That would make sense unless the critic were ideologically driven, and really only interested in performing the same series of unnatural acts, over and over, on the unfortunate text they're currently embalming. Lots of theorists (not all, obviously) mostly teach whatever their sub-specialty happens to be: feminism, Marxism, ethnicity, etc. The text (or "book," if you're hopelessly paleo) is mostly irrelevant; what matters is the template through which it's viewed.
Yeah, isn't the new one literary Darwinism, or has that passed already?
Yes, it's bad. I should add that I was trained by a German Shakespeare scholar (he's most likely in all the campus libraries here) who had a very low opinion of the American New Criticism. Still, new criticism is very useful for close reading of poetry. I also ran into problems years later when I tried to publish an article on Shelley's symbolism and the reader took exception to the fact that it used (among other approaches) a study of his archetypal symbols. He sneered that that had long since been discarded as an approach because it was totally harebrained.
Mind you, readers of academic essays are some of the most bitter people I've ever encountered. That's what academia will do to you.
Getting way too academic for me.

See you guys on another topic.
Not much overlap for most ... but for some. Strictly though, you are right, there is not much overlap.
Agreed, and that's a whole different (and, for me, inflammatory) discussion.
Jack is right. We're off topic. Apologies.
I've tried to read him. I get about thirty pages in and the sloppiness of the writing begins to annoy me. He wasn't always this way. I remember reading an early novella called "Cat's Eye" that was very fine, very well crafted, not a word out of place. I guess one of the dangers of becoming famous is that editors become sidelined.

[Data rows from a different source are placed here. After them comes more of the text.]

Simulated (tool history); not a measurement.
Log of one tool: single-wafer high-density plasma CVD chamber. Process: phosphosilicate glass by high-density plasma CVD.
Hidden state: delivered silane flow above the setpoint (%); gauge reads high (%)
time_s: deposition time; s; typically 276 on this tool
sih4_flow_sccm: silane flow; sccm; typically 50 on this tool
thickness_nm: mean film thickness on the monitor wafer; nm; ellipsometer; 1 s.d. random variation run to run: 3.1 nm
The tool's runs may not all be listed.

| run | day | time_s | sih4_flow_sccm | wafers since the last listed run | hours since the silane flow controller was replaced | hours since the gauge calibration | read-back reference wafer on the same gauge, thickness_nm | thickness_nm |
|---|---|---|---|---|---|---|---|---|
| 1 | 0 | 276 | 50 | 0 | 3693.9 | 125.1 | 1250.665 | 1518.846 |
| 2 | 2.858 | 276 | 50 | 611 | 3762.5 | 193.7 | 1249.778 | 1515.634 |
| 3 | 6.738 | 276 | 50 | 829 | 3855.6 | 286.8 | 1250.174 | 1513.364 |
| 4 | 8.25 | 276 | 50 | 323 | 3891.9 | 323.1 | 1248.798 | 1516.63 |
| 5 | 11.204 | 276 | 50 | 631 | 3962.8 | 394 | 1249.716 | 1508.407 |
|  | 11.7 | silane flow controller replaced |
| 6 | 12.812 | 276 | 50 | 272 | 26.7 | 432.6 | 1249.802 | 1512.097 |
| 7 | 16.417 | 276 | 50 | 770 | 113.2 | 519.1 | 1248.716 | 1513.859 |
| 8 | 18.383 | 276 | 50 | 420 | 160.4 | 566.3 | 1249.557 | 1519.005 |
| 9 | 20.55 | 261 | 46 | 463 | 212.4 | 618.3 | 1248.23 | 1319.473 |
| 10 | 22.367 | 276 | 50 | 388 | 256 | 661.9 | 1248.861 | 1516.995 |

I've read several Stephen King novels---not the epics, however. I think "The Shining" was one of his best. He does have a sense for the details of our culture---the stuff of the ordinary. Ordinary people who find themselves in the midst of a supernatural maelstrom. I liked some of the other earlier novels too- the problem I have had with the later work is just the overhwhleming sturm und drang of the horror. Even though the beginning of "Needful Things" was tantalizing, I had to give up on it--- way too much gore. OK, so the gore is metaphor---the nastiness in us made manifest. But I still couldn't hack it. I can't say anything about the grand epics, cause I haven't read them.
Patches of awkward or purple prose aside, he really is a good storyteller, and sure knows how to generate suspense like nobody's business. But I don't go for the apocalyptic climax (as in "Bag of Bones). Yes, my problem with King is---auspicious beginnings, then I get turned off. But I think he's getting at something about our needs.... I actually do like a good ghost story, and the best tales of the supernatural are studies in psychology: about our own fears---fear of death, guilt, longing for the past, hope and fear of afterlife, etc. And considering how well an author like King sells, we crave the stuff! Shirley Jackson, one of the great writers of supernatural fiction, knew that too, and used it brilliantly in her novels and short stories. King is just one in a line of another great tradition.
I agree the book is way too long and the momentum was sometimes lost. But the 'unpleasant presents' was a bit of lyric I didn't find at all objectionable. I thought we were over having to write perfect sentences and had moved on to expression and intent. I believe genius sets its own rules.

It was The Stand that got me back into reading, as an adult. Bizarrely, I read it to help me sleep whilst I was studying for my Uni finals (see? I said I was weird). Anyway, I've had Under The Dome on my shelf of books to read for an unbelievably long time. I bought it out of loyalty to King but there seem to be so many other tempting  authors out there.